A while ago I went shiny shopping and found myself buying me a Sony 600 e-reader. 600, that’s the one with the touch screen. As I have been using the thing now for a goodly amount of time I thought I would give all my reader an up-date on how she do be working. In a nut shell, she do be working fine. I wish the things had been around when I was a travelling and working away a lot type of person. It sure would have saved on weight and space in the ol’ bag.
Below are a few of my personal points on the reader. Search the Inter-web and you’ll find no end of reviews, all differing to a degree depending on, I guess, the reviewers personal preferences.
Page turns are supposed to be in the thousands between charging; I must be a slow reader as I’m sure I don’t get the advertised number. Have I counted the turns? No, but it’s not in the thousands.
It would be the absolute bees knees if they gave him two hinged screens so he opened and read like a book. There may be one coming along late this year. I did buy the high priced cover for him which goes a little way towards the proper book feel.
Technical stuff? Go find it yourself. Card slots, head set port and other stuff are there. The new Sony, not available in the UK yet, has wireless connectivity also, as well, would you believe, yes it does. More on this a little bit after a while ago.
There are a host of download sites for books, and a bunch are free. That’s modern stuff as well as the out of copyright stuff. New titles by top authors can be expensive but other than that, paid for books are a reasonable price with many bargains available.
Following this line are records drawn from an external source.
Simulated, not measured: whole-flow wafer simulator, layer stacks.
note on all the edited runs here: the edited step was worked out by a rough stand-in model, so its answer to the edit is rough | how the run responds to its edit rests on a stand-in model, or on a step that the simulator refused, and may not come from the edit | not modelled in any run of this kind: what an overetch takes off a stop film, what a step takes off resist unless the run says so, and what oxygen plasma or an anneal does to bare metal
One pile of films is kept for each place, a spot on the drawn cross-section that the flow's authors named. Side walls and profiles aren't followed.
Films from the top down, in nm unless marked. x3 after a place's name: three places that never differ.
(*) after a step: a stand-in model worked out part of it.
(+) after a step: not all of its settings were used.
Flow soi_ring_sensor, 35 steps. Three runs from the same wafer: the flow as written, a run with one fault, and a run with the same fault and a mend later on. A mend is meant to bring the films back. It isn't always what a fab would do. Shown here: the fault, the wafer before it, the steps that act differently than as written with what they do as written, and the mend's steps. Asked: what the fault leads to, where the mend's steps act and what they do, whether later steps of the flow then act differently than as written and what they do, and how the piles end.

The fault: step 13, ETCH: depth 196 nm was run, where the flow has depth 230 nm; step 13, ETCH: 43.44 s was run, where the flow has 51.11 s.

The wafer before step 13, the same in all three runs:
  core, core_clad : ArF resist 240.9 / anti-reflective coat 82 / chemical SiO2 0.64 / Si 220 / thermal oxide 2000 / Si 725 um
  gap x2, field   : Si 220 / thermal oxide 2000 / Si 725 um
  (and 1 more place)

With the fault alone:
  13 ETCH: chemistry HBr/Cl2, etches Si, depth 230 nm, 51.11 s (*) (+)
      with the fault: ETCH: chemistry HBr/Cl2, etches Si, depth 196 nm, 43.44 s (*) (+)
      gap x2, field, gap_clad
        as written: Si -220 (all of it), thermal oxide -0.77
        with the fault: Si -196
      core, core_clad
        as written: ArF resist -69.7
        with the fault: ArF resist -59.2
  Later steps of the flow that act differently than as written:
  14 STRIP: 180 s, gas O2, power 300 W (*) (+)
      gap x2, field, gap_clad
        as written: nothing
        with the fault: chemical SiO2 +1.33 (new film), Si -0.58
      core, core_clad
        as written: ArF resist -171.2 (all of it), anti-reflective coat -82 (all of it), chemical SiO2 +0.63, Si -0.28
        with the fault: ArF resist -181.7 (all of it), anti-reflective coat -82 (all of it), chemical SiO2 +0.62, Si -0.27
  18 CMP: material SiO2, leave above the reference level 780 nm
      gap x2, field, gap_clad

The library software for moving books around feels very dated and limited to me, but does the job. First book I paid for, the download was 1.2 KB. What to do? I clicked on it and….. nothing. At least nothing I could see. I then opened the library software and guess wot? There he wuzz. As best I can figure this is to do with DRM protection on the purchased book files.
It did take a while to get used to reading him, black print on a mud gray background, not too long, but a little time, and now, to me, it’s just a book. The black and gray display is, they say, to prevent eye strain. Personally I’d prefer a bright colour display.
A result? For me, yes, a result – I like it, and if you enjoy browsing book shops, then a winters evening browsing the web-a-net for e-books is up there with it.
If your interested, try this site for reviews of a bunch of readers. The sites I find myself returning to are The Burgomeister's Bookshelf Great site, and well worth a donation. Then there’s obooko Click on that to go straight to Crime & Thrillers. And Online Novels – don’t be put off by ‘Online’ – they can be downloaded.
There are many book file formats in use through the readers, but it seems most will read most formats. The native Sony seems to be .epub All this format seems to be is a type of compression. For instance, the Sony will read PDF files, and, indeed many book downloads are PDF, but whacking them into .epub will greatly reduce the file size. An example? 3 MEG PDF will typically be 600+/- KB in .epub.
Lastly, for free, a very natty bitty of softy-ware is Calibre. This fella’ will convert, now I hope this doesn’t get too technical for you, just about anything from anything to anything for any e-reader. If you ask it nicely, it will also pop out, download and then stuff your daily newspapers and magazines straight onto your reader. Now that’s just way too cool for the day you’re hopping on that ten hour plane ride. Cool eh? I mean, is that cool or wot? Oh, come on, it’s cool.
To conclude, put simply, if you enjoy reading, and definitely if you do a whizz of travelling, you should enjoy an e-reader. But wait. With the release of that iPady thingy, I would expect a whole bunch of varying types and sizes of e-reading choices popping up towards the year end.
Quote; Robert Chambers.
“Books are the blessed chloroform of the mind.”